God is in the Decals, I mean Details

For those who frequent the GHQ military models forum you may recall that last September I posted a bit about some F-86 decals from Scale Specialties.  This is an update to that post.  To start with I purchased a pair GHQ F-86A-5 (GHQ stock # AC80).  I have my doubts that they are actually the -5 version but my reference library is in storage so I’ll table that discussion for the time being.  The models themselves are of the same excellent quality expected of GHQ.  One of the models had some minor pitting on the fuselage near the leading edge of the wings but it is barely noticeable at arms length.  You can see in the close-up view below that the mold lines were another area where I had to use an X-Acto knife to smooth it out a bit.  Here are the models after adding magnets and priming.  One word of caution, if you intend to place decals on the underside of the wings glue the drop tanks on as the final step.

1/285 Scale F-86A-5 Sabres from GHQ.

1/285 Scale F-86A-5 Sabres from GHQ.

1/285 Scale F-86A-5 by GHQ

1/285 Scale F-86A-5 by GHQ

My original intent for these models was to paint them in Pakistan Air Force (PAF) colors for the ’65 war with India and to a lesser degree ’71 war.  I also intend to pick up a couple of the Raiden F-86 models for comparison.  In the end though I changed my mind and opted for a Korean War USAF F-86 instead due in large part to the Scale Specialties decals I found while looking for something else.  The company offers three sets of decals for Korean War Sabres.  The first pack represent the 4th Fighter Interceptor Wing from 1950-51.  At that time Sabres were flying with black and whit ID stripes on the fuselage and wings.  The second pack, which is the one I selected, represents the 4th Fighter Interceptor Wing during the period from 1951-53.  This pack has the familiar yellow bands which replaced the earlier black and white strips.  The final pack represents the 51st Fighter Wing during the same ’51-’53 time frame.  A very cool feature of these packs is the second decal sheet which includes distinctive nose or fuselage art which was carried by several aces in those wings.  In fact the decal sheet for the 51st Fighter Wing has a very cool dragon which goes on the fuselage that tempts me to buy another pair of Sabres.  In both packs the appropriate tail numbers are also included which allows you to make a very accurate model of that ace’s aircraft.  The downside is that the decals are specific to those aircraft.  Some purists might not like having to mix squadrons and wings when gaming with formations of more than two aircraft.  If that sort of thing does bother you I-94 Enterprises has good decals which are a little more generic in nature.

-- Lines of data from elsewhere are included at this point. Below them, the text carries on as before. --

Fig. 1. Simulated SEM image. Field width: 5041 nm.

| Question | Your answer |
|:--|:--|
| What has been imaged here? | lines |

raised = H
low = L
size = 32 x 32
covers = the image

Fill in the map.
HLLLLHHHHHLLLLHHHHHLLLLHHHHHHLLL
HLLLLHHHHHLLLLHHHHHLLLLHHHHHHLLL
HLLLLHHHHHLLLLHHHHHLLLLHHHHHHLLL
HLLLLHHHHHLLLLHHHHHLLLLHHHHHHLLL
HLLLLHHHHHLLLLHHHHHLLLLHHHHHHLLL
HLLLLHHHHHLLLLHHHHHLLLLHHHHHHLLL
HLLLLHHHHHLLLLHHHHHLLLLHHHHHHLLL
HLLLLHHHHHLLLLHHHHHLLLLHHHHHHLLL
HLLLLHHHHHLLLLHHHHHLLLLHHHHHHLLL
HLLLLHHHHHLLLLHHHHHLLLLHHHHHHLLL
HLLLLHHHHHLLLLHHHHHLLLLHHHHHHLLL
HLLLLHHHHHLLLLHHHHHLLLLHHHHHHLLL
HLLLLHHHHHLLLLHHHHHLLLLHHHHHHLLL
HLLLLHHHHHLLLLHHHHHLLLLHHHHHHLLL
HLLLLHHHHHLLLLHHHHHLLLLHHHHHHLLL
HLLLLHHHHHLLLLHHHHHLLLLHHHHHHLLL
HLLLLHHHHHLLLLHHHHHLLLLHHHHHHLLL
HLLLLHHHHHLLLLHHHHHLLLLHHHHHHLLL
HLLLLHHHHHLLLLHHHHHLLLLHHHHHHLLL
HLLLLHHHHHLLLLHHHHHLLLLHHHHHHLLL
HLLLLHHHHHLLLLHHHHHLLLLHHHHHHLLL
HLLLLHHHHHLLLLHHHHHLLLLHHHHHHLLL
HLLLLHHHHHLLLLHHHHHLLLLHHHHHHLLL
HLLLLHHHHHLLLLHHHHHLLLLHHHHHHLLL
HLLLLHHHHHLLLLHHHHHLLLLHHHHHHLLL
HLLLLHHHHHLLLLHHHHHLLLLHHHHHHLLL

After priming I airbrushed the aircraft with Humbrol Chrome Silver #191.  In hindsight I should have used some kind of sealant over the silver.  With all the handling required for the decals the paint around the nose of the aircraft has worn off which will require a touch-up by hand.  I probably could have also worn latex gloves to prevent it as well.  Here are the models after painting and having some of the yellow bands applied.

1/285 Scale F-86A-5 Sabre by GHQ.  Humbrol Chrome Silver #191. Scale Specialties Decals.

1/285 Scale F-86A-5 Sabre by GHQ. Humbrol Chrome Silver #191. Scale Specialties Decals.

I should mention here that I am a big fan of the Microscale Industries Decal System.  I think their products do a wonderful job of really making the decals smooth onto the model presenting a appearance much closer to reality that other systems.

The Microscale Decal System

The Microscale Decal System

Micro-Sol softens the decal film which enables it to conform to the detail lines of the model.  An obvious hazard of using this is the softened decals can be ruined if handled during the drying process.  Unfortunately, I had this happen to this model when applying the yellow band on the vertical stabilizer.  As you can see here the aircraft number is mangled.  I briefly considered stripping the decals and starting over but I liked the artwork so much I decided to go on.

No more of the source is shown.